(Post made at local midnight in the assumption you know some LW jargon, if that is false, explanations will be provided tomorrow morning GMT)
One of the more obvious things that come to mind is appearing honorable to outsiders. Depending on their intelligence it might even be required within the tribe. Explaining cooperating in PD with other conditional cooperators to outsiders via TDT would be doomed to failure but saying "it's our honor" is something even non-x-rational people can understand and thus cooperate with. Similarly one could expect there to be strict penalizing of self-serving mistakes, e.g. if you make a promise you keep it or get ostracized by everyone; the only way out is if the person you made it to concedes or the whole tribe decides you shouldn't keep it.

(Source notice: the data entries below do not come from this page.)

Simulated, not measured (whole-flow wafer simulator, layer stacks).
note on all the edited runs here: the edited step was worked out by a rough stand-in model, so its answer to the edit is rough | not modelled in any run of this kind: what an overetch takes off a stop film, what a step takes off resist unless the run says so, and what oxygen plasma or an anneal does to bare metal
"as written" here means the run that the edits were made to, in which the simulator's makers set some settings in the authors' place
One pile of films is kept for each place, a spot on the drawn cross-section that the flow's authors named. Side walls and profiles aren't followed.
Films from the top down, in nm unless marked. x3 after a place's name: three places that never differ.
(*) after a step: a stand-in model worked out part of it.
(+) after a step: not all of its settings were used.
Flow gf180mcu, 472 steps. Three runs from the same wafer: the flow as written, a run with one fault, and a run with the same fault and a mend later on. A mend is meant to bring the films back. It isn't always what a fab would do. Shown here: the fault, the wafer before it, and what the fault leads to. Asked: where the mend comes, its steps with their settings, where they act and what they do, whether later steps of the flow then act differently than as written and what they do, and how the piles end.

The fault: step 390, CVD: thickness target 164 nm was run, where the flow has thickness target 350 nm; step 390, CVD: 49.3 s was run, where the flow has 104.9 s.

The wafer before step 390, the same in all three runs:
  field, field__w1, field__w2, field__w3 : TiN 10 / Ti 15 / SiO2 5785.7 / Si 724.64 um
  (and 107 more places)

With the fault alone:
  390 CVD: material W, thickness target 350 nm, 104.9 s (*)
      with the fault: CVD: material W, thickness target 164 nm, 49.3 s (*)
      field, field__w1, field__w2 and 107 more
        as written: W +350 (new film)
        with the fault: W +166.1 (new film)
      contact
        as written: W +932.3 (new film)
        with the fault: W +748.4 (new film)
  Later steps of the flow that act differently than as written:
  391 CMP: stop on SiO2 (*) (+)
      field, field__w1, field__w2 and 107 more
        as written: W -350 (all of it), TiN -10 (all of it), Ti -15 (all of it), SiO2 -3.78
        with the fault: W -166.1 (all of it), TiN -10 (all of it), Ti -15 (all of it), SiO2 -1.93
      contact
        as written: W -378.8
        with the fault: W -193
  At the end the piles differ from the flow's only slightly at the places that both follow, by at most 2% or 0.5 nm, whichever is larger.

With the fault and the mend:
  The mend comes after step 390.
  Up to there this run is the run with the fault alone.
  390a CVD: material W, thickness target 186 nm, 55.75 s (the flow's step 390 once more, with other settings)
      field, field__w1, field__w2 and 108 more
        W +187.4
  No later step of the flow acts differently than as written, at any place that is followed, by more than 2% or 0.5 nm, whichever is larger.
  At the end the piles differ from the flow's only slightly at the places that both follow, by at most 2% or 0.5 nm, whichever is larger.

This helps avoid problems in situations like Parfit's Hitchhiker or whatever-that-problem-with-incentives-regarding-the-eccentric-millionaire-and-the-poison-is-called-again.
One could also be expected to pull their weight and sacrifice themselves for the good of their group if the sacrifice would make the tribe better off with the expection that others would do the same in other situations and thus overall damage is minimized, bailing out would result in harsh punishments.
For example let's say that a hunting party encounters a monster. They can either try to escape together and probably lose many with a minuscule chance of all surviving or leave one (chosen randomly) to certain death and have the rest escape unscathed. If the person chosen tries to escape they could do it because the monster would follow the bigger group; only attacking it (and thus losing any chance of escape) would save the others. The members of the hunting party wouldn't even think of choosing the first option because doing so would cause a much worse outcome. On the other hand, if monsters are rare they might be expected to either die all if bringing back the body/ies of lost hunters would be impossible because otherwise murdering unpopular individuals would be too easy: "Oh yeah, we totally encoutered a ravenous bugblatter beast and Durk sacrificed himself to save us. No foul play at all sirr..."
There would probably be quite a jarring contrast between an otherwise humane and reasonable society and the extremes taken in extreme situations. During a famine the weakest might kill themselves and if healthy, be eaten by the rest instead of consuming already scarce resources with little hope of surviving anyway.
Having some kind of ritual self-punishment for failures to be honorable (in most extreme cases seppuku) would be very likely. Situations such as the "nuke in NY; torture or not?" scenario would be recognized and people who broke the rules to get a good outcome would be punished anyway because otherwise the rules would be broken even when there isn't such an imminent and serious need. Accepting this would be expected as the bad "moral luck" of one having to choose between bad and worse would save others from more suffering.
When fighting (if there are other tribes to fight) they might be similar to Mongols; cultivating a brutal reputation as deterrent, perhaps focused on the enemy leaders as normally groups tended to treat others' leaders well (at least in the middle ages although my knowledge doesn't extend to whether "leader-mercy" existed before pre-modern civilization and can't be arsed to research it at 1:00 AM) even if the mooks were slaughtered in expection of similar treatment themselves; if the Bayes!tribe tortured and then executed enemy leaders who had chosen to attack them (if they weren't killed outright in battle which they probably would avoid) those who actually affect the chance of getting attacked would have a good incentive not to do so. On the other hand, engaging in positive-sum trading would be held in very high esteem and the "sanctity" of trade would be another SRS BSNES GAIS.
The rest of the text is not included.